The U.S. government fired a salvo in the trade war with China this week, granting a moral victory for domestic firms that make solar panels.
The Commerce Department announced it would impose punitive tariffs on Chinese solar panels, declaring Beijing was unfairly subsidizing the solar panel industry in China.
China has done this, media reports say, with tax breaks and low interest loans to companies, some of which have confirmed they used the loans to buy land to set up their production facilities.
Honestly, this sounds at least vaguely familiar. The U.S. government, through the Department of Energy, has been helping to fund research and development of all manner of renewable energy sources. In addition, loans to solar panel companies in the United States have made plenty of headlines in recent years, alternative energies being a major focus of the Obama administration.

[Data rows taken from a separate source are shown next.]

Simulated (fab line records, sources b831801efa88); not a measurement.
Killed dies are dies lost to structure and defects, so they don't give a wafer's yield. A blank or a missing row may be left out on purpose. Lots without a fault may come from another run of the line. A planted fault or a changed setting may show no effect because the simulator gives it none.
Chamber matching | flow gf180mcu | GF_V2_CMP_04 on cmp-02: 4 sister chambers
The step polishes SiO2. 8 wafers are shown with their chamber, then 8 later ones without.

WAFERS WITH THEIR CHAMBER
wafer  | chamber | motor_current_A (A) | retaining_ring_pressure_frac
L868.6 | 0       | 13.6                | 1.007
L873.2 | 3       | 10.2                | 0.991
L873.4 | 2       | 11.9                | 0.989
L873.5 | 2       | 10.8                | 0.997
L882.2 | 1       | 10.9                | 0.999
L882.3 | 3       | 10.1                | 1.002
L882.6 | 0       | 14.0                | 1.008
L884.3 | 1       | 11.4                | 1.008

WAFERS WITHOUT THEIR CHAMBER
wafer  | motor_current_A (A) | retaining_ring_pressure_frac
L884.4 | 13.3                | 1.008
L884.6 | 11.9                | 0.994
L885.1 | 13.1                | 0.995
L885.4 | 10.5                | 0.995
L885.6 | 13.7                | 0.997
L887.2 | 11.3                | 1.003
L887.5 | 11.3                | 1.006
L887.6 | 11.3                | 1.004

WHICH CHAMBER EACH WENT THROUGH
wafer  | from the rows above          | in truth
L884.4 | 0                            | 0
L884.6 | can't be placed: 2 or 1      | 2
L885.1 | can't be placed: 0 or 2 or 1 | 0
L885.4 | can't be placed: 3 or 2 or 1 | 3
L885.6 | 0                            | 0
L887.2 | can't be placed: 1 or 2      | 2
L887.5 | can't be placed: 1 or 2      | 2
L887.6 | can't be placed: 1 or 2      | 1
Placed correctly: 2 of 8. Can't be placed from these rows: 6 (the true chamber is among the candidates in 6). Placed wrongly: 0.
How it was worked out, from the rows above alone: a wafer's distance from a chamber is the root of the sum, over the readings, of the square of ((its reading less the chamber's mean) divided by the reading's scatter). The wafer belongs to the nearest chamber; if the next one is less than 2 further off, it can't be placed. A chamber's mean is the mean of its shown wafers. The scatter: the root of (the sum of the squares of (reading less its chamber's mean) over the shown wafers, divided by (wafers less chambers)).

And these days, it seems, a company with more than three employees can get any manner of county or municipal tax breaks to ensure those valuable jobs stay in their communities. Any company that has a choice of a location also has the ability to play one hapless county executive against another until their tax bills practically disappear.
Last summer, a government loan of $500 million to Fremont, Calif., solar panel company Solyndra failed to keep it from going bankrupt, clearly demonstrating the one-eye-closed approach to judgments on solar panel subsidies. One wonders if it's not so much the Chinese subsidies that are the issue, but rather that the Chinese subsidies actually work whereas the U.S. subsidies apparently do not.
From 2005 to 2011, The New York Times reports, China's share of the U.S. solar panel market grew from $21 million to more than $2 billion. Along the way, China went from bit player to producer of half the panels sold in the United States.
However, the phrase "all subsidies being equal," simply does not apply here. Beijing's generosity goes to companies that can still pay workers $250 per month. That is where the United States cannot compete.
Subsidies to companies and the imposition of punitive tariffs are only the policies that are within relatively easy reach of U.S. officials. The Chinese policies U.S. companies need to fear are are not tax breaks. The policies that put on a different playing field than China are, very roughly speaking, the same policies that define the differences between Germany and Greece. It's not that the subsidies are so unfair, but labor laws, pollution control expenses for companies, unemployment benefits, workmen's compensation laws, minimum wage laws, judicial rights and a whole raft of other policies are where the true inequalities lie.
To level the playing field between China and the United States, the solution is not tariffs of 4 percent or even 50 percent. To level the playing field, it is necessary to start from scratch. The tariffs, in that sense, look like they are about subsidies, but they are really about inequalities that go well beyond the office of the U.S. Trade Representative.
In international markets Wednesday, the Nikkei 225 index in Japan fell 0.55 percent, while the Shanghai composite index in China rose 0.06 percent. The Hang Seng index in Hong Kong slid 0.15 percent, while the Sensex in India rose 1.65 percent.
The S&P/ASX 200 in Australia gave up 0.48 percent.
In midday trading in Europe, the FTSE 100 index in Britain was flat, falling 0.06 percent, while the DAX 30 in Germany shed 0.21 percent. The CAC 40 in France slid 0.15 percent, while the Stoxx Europe 600 slid 0.19 percent.